Tag Archive: details


A long time ago, I bought a Sansa Fuze Mp3 player (as it was half of the price of the iPod with the same amount of memory). It has lasted several years with moderate usage, it has lived through some very extreme environmental conditions, and it’s still working to this day.

Side Note: I’m also a fan of how SanDisk does business: the Mp3 player just acts like a folder when docked to your computer (so you can just ‘click’ and ‘drag’ to add new songs…no need to work through a software like iTunes).

Honestly, it has  been a great little Mp3 player, but it has some quirks that drive me crazy!!!

  • First of all, when you’re trying to move within your song list, you have to spin the wheel to advance to the next song (you can’t just click ‘down’ or ‘up’).
  • Secondly, there is no way to jump to ‘fast scroll mode’. If you want something in the middle of the alphabet, you have to scroll, scroll, scroll until you get there (I wish you could just press and hold)!!!
  • Thirdly, you cannot loop around the alphabet (as in, if you want to get from ‘a’ to ‘x’, you have to scroll, scroll, scroll through ‘a’, ‘b’, ‘c’,… all the way to ‘x’. You cannot just go backwards from ‘a’ to ‘z’ to ‘y’ to ‘x’).
  • Finally, you cannot create a playlist on the go. They provide you with a “go list”, which is one pre-named playlist to which you can add a (small) limited amount of songs, but you cannot create a second playlist without hooking the Fuze up to a computer.
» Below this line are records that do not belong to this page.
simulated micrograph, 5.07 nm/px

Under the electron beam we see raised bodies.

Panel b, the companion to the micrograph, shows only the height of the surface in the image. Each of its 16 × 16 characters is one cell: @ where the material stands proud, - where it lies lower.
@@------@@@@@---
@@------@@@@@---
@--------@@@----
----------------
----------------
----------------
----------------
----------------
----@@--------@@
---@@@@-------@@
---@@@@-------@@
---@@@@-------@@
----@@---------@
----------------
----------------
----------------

Now, the thing that drives me crazy about these little deficiencies are that they can all be alleviated with software, they require no additional hardware whatsoever!!!

Hardware costs money, and some companies have limited cash, so I understand why some companies use cheaper components in their products (I don’t necessarily agree with it all of the time, but I understand it).

The thing about software is that there are only two things that separate the great from the mediocre: time and intelligence (and neither of these should be in short supply)!

(Now, before someone  gets on my case, I know we all have deadlines we need to hit in order to keep up our freshness index, but, if we are in too much of a hurry, we will end up producing a far inferior product that annoys people (anyone else cram for tests in High School/College?!?). Also, I know that your software abilities are limited by the chips on which your software is running, but these chips are cheap compared to most of your hardware components).

Therefore, with this in mind, I really see a strong link between software and overall quality of the product and the company which the product represents. If there are bugs, poorly designed features, or broken links on web pages, it speaks volumes more to me about quality than a cheap part used in an assembly.

I get that your company may not always be able to afford better quality parts, but how can your company not afford to simply pay attention?

Read the signs!!!

The sign to the left was in a unisex bathroom in a restaurant that my wife and I visited this past Sunday, and I barely gave it a second glance (since I’ve seen a million variations of this sign before).

What caught my attention was a comment scribbled near the sign that said: “No employee came to wash my hands… 😦 “.

Immediately, I noticed the “your” on the sign, and the sign became much more memorable (and even picture-worthy) for me!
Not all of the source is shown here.